As we approach the end of our conversation on creating memories for our children, (see the intro, part I, part II, and part III, as well as quotes and Scriptures on the matter) I will share some specific ways that we pursue particular routines & events to create memories for our children which we hope & pray will solidify the family culture we seek to create in our home & family.
CREATING MEMORIES, IV
how we pursue creating specific memories through
routines & events to solidify that family culture
~bedtime serenades~
Last summer during some power outages (two weeks’ worth, ten days apart from one another), I picked up piano playing again. My pretty little baby grand had been gathering country dust (which honestly is unavoidable where we live) but had also been largely unplayed and unloved in recent years. During those weeks with no cd player, no internet, no videos, no electronic anything… I returned to making music. I pulled out Beethoven, Debussy, Bach, Mozart, Rachmaninoff… along with some collections of other random composers both historical & contemporary… and I simply began to play. But it is hard to play during the day when other things call me… like children… or chores of all various & sundry types. Especially once the electricity returned, and I could cook and clean and launder and internet (can I please use that as a verb? thankyouverymuch) normally again, I found that finding uninterrupted time for music making is really quite difficult.
But the children begged me to play for them, and my husband is more than delighted when I play as well. I do desperately want my children to remember their mother as partly musician, and definitely as a true lover of music.

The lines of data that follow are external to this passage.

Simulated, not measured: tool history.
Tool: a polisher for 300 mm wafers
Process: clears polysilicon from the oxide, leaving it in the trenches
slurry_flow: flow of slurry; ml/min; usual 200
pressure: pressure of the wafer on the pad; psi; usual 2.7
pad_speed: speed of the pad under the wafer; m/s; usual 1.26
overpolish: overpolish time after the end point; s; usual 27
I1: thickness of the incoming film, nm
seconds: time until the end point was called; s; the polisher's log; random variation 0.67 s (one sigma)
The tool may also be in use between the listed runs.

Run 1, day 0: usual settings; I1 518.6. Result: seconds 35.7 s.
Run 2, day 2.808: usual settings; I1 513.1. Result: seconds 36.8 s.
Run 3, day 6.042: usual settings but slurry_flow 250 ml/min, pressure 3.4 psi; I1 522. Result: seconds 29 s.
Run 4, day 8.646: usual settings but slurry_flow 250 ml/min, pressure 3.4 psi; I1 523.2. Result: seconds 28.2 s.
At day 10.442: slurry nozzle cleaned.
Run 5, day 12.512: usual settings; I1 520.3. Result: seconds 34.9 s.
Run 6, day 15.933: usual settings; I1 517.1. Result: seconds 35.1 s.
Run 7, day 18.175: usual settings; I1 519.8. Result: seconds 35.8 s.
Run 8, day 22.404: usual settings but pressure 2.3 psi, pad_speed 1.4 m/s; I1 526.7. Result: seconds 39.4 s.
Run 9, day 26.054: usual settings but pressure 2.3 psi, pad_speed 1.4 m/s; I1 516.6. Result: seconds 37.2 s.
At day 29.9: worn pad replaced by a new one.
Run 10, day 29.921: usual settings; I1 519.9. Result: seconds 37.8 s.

So it happened: bedtime serenades were born.
Now, after tucking them in, kissing them, praying for them, and blessing them, I scoot myself over to the piano. I play for roughly thirty minutes, and the children love falling asleep in the midst of it. I guess it’s been a habit for over nine months now, and it is definitely rooted in the evening routine at this point.
Recently, they have begun requesting harp in addition to piano. Sometimes I play one instrument per night, other times I play a little of each. There have also been occasions recently where I simply am too exhausted to play at all, and I beg their forgiveness even as their little pouty lips show me their true disappointment.
So I do my best to keep up with the tradition, and all three of my kids nightly remind me of my musical commitment to serenade them in their beds. It’s funny how such a joy for all five of us has become a habit, part of our evening routine, and now something I hope we will all remember in years to come as something which filled our home with joy, beauty, and melody while the crickets sang and the stars twinkled outside and little ones’ bodies fell into slumber in the comfort of their own little beds.
We don’t risk because it’s easy;
we risk because of hope,
because we see the promise of something better.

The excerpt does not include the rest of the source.